Martyn Richard Jones, Madrid, 3rd October 2023

Narrator: Relational database theory is over fifty years old. Relational database technologies go back more than four decades. Some claim that relational databases were first used for online transaction processing applications. Say what?
Dud: Pete, do you think relational databases were first used for transaction processing applications?
Pete: No, Dud.
Dud: And?
Pete: If anyone claims that relational database systems were first used with operational applications, treat everything they say cautiously.
Dud: Why do you say that, Pete? Are you being contrarian again?
Pete: Listen up, Dud! The first relational database management system products were used for reporting needs, such as reporting on data in databases designed using dimensional modelling. There was a good reason for this, as none of the implementations even came with a usable audit trail facility. So, it wasn’t at all OLTP-friendly at the beginning. Businesses, mainly banks, use them to produce reports and take the production of reports from business-critical mainframe platforms to cheaper and less reliable platforms using Unix or proprietary operating systems.
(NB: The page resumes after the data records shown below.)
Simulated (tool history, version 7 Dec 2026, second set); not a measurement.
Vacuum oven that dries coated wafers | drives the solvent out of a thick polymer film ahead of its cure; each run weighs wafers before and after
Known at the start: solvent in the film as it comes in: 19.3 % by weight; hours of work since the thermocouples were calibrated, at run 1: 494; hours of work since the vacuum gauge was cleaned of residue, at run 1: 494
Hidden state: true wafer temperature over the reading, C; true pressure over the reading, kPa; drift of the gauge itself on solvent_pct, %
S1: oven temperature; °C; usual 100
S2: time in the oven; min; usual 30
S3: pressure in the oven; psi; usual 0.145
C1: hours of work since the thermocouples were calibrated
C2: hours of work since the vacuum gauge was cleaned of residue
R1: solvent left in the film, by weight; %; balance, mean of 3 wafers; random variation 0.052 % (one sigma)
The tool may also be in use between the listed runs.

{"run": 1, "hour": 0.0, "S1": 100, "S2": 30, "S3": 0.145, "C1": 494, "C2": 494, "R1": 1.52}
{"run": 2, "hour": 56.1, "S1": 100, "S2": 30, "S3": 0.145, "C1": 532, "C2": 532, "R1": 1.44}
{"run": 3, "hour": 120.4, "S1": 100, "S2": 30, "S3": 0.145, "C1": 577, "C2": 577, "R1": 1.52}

Dud: I didn’t know that, Pete.
Pete: What’s more, Pete. Even today, many of the largest businesses don’t trust their mission-critical operational systems to use relational database technology.
Dud: Fascinating. I’d never looked at it this way before. So, in the beginning, it was pretty different.
Pete: these relational engines were absolutely useless for transaction processing of any importance. They lacked even the most rudimentary elements required for transaction processing. They excelled in producing reports if the report producer properly understood relational algebra, first-order logic, set theory and when not to use indexing. Still, they were absolutely unsuitable for anything else, Dud.
Dud: But people say relational databases were first used to manage large amounts of transactional data. Are they right, or are they right?
Pete: They are talking absolute nonsense, Dud. Many of the original uses of relational databases involved much smaller amounts of aggregated data. Far less data than you would have found in operational mainframe systems.
Dud: So, why do the experts say otherwise?
Pete: It’s easy, Dud. They don’t know, so they make stuff up, hoping they will get away with it. In the long run, it doesn’t matter. In the long run, we are all dead. But, in the here and now, they are irritating little scamps who do nothing more than bring my profession into disrepute. Although, to be fair, some were fooled into thinking that Codd and Date’s description of relational databases was an actual implementation. Which of course, it wasn’t.